11 Replies Latest reply: Jul 5, 2012 9:09 PM by Galder Zamarreño RSS

data loss with a shared DIST cache store

Torben Jaeger Newbie

Hi,

 

I am using AS 7.1.1 with a cache configured like https://gist.github.com/2416139

JBoss is running with a domain HA profile (2 nodes).

 

Passivation is set to false, so that I have a write-thru configuration and everything is written to the database upon inserting into the cache.

 

The scenario:

 

I have a key distributed on these 2 nodes. The primary owner is server2. The key is updated on server1 though.

 

server1 is telling me:

 

22:47:30,380 TRACE [org.infinispan.interceptors.DistributionInterceptor] (http--127.0.0.1-8080-2) Not doing a remote get for key 100002075182001 since entry is mapped to current node (jboss1/mapper-cluster), or is in L1.  Owners are [jboss2/mapper-cluster, jboss1/mapper-cluster]

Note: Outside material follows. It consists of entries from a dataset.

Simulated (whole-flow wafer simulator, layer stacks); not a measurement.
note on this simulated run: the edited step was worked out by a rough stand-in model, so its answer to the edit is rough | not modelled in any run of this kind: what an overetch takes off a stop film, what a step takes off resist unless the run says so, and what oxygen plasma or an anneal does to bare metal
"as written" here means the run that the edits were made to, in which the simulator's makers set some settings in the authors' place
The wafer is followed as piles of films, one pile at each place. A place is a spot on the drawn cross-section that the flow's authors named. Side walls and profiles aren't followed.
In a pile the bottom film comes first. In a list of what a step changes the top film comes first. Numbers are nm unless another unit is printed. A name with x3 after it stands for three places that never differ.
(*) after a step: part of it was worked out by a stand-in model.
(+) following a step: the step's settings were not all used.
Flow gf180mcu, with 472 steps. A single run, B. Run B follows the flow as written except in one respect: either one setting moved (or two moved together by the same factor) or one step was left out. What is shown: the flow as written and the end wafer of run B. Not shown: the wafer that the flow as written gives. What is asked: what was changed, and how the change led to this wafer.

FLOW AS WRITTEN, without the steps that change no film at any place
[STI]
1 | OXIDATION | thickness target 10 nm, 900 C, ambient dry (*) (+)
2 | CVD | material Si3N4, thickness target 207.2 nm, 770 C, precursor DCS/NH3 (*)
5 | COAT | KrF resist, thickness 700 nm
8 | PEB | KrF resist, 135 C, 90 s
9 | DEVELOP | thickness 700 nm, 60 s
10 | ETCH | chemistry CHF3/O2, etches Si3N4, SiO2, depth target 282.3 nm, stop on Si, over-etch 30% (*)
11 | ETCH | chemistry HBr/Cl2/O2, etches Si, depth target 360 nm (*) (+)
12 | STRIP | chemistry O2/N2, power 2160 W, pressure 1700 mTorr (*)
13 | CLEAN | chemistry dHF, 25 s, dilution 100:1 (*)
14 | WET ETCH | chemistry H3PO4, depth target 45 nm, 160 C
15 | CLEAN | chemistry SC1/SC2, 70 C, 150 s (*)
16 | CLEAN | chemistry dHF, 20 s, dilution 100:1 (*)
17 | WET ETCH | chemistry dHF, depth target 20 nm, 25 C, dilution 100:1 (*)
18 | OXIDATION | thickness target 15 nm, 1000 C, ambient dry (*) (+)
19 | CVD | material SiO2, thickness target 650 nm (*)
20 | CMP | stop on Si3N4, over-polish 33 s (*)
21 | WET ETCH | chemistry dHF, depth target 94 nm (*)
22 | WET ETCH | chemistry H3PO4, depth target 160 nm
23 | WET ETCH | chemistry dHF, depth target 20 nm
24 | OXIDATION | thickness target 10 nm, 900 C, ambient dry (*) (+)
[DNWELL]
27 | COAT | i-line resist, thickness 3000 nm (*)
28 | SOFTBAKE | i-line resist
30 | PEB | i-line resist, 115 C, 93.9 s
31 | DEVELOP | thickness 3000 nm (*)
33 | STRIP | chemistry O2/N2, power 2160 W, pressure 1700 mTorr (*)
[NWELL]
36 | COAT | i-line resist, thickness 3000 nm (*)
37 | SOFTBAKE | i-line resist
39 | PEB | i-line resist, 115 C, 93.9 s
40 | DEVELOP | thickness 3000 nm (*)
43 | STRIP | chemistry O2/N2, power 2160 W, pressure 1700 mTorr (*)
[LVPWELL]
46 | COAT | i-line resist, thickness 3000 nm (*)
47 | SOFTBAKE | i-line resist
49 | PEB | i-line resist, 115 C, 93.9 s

22:47:30,389 TRACE [org.infinispan.interceptors.locking.ClusteringDependentLogic] (http--127.0.0.1-8080-2) My address is jboss1/mapper-cluster. Am I main owner? - false

22:47:30,392 TRACE [org.infinispan.interceptors.DistCacheStoreInterceptor] (http--127.0.0.1-8080-2) Skipping cache store since the cache loader is shared and the caller is not the first owner of the key

 

server2 reports:

 

22:47:30,486 TRACE [org.infinispan.interceptors.CacheStoreInterceptor] (OOB-20,null) Skipping cache store since the cache loader is shared and we are not the originator.

 

Ergo .. nothing is written to the cache store. In case of a server restart (or crash) data is lost.

 

If the primary owner is equal to the originator of the update everything works as expected and the record is persisted.

 

Is this the desired behavior?

 

Thx,

 

Torben

  • 1. Re: data loss with a shared DIST cache store
    Galder Zamarreño Master

    Hmmm, that smells like a bug. Could you please create an issue in http://issues.jboss.org/browse/ISPN and attach the configuration file and any other info you have there?

     

    Thanks!

  • 2. Re: data loss with a shared DIST cache store
    Galder Zamarreño Master

    The only way I can imagine this happening is if server2 is not configured with distribution, otherwise CacheStoreInterceptor.skip(InvocationContext, VisitableCommand) would not be called.

     

    If this is not the case, attach full test case. You might wanna try plugging Infinispan 5.1.4.FINAL into AS 7.1.1 to see if that solves your issue too.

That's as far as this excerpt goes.